For the primary school-aged child of the late sixties, the week’s best television was on Thursday afternoon. Blue Peter followed by Scooby Doo. The former was the one you told your parents was your favourite.

In truth, that honour probably went to the latter, despite it being responsible for implanting both the suspicion that all jannies were ghost- impersonating fraudsters and the misconception that a projector could form a 3D image in mid-air. OK, it’s only the physicists who care about that one, but we do deserve to be heard now and again.

Blue Peter: John Noakes doing dangerous things, then being funny with his dog; making toys and presents out of boxes that had the manufacturers’ names painted out; giving your tortoise (they always said “toh-toss”) a 300-yard pre-hibernation service; breaking the world plate-spinning record and simultaneously giving the teaching community a metaphor to over-use; children coming to the studio to talk to famous people, making me think that Scots weans were shy and inarticulate when compared to their southern peers.

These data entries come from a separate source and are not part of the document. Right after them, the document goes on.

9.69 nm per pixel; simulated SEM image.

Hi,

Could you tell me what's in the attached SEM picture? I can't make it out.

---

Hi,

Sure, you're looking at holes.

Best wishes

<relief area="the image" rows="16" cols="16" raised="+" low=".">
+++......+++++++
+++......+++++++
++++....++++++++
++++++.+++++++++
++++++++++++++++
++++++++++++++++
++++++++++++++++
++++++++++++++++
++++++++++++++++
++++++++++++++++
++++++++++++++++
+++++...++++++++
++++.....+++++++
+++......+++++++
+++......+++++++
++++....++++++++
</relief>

Eh? It took me years to work out what was actually going on. If I looked at all the kids I knew, the vast majority of them were both Scots and not as confidently fluent as those who spoke to John, Val and Peter. A few of them were and, had Blue Peter required a sample of children from Carluke, those few would have been the ones who were chosen.

A couple of weeks ago, I had the privilege to work with some students from a selection of Dundee schools. All were on the fourth yearfifth year cusp and had volunteered to spend a week trialling a new physics unit. At the end of their time together, they were interviewed in small groups. Their confidence, sometimes quiet, sometimes not, and the thought they put into their responses exorcised the last ghost of my misunderstanding of what was happening on Blue Peter.

No, not exorcised, unmasked. It was my mistake all the time and, thanks to kids like those meddling ones from Dundee, it’s been put right for good.

Gregor Steele, is tempted to search YouTube for clips from the Wacky Races.